(1) The restoration of the suppressed monasteries;
(2) The expulsion of counsellors of low birth from the King’s court;
(3) The holding of Parliament and of a Court of Justice at York as well as at London.[[45]]
Thus the rebellion had both a religious and a political aspect, but the former was that which was most apparent. The suppression of the smaller monasteries was to be followed by the closing and pulling down of the smaller parish churches, and the church plate was to be confiscated as had been that of the abbeys and priories. That was—so people said—the intention of Thomas Cromwell, the counsellor of low birth against whom their second demand was aimed. So the men of the North were up in arms in defence of their religious liberties; and as they marched behind the processional crosses brought from their parish churches, they wore on their sleeves a roughly-made badge of the ‘five wounds of Christ.’

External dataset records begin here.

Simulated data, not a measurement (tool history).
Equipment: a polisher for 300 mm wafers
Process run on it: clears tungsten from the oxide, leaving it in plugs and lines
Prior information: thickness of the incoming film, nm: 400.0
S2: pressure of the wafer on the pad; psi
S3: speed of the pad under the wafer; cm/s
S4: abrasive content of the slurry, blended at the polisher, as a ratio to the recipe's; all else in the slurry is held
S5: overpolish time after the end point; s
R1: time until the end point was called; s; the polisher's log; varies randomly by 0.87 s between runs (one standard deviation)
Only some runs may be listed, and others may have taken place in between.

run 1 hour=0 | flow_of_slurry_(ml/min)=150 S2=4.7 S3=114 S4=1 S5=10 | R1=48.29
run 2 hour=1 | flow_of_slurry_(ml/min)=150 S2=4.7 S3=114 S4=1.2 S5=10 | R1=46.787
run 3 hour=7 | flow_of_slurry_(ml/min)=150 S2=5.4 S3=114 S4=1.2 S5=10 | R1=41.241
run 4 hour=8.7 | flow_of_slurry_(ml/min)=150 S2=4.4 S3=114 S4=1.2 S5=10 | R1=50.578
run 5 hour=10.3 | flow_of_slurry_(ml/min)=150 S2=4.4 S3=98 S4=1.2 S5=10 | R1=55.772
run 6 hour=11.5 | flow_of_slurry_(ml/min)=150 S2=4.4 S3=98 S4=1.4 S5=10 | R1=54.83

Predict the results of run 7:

Badge of the Pilgrimage of Grace.
The letters ‘I G’ stand for the Latin
words Itinerarium Gratiae—the
Pilgrimage of Grace.
Robert Aske had been crossing by the ferry from Brough to Barton at the close of the ‘long vacation’ of 1536 when he was told by the boatmen that the Commons were ‘up’ in Lincolnshire. Another London barrister, William Stapleton, the son of Sir Brian Stapleton of Wighill, similarly heard of the Lincolnshire rising while he was waiting at Hull to cross the river. He had been staying with his eldest brother, ‘a very weake, craysid and ympotent man’, in the Grey Friary at Beverley. This was apparently a much-frequented health resort; for his brother was ‘lying there for chaunge of ayer as he had doon the somer before from Maye till after Mydsommer.’
It was three o’clock on the morning of October 5th when Christopher Stapleton’s servant brought word to William that
all Lyncolnshere was up from Barton to Lincoln ... and that Grauntham way was stopped as well as Lincoln, so that no man could passe to london vntaken.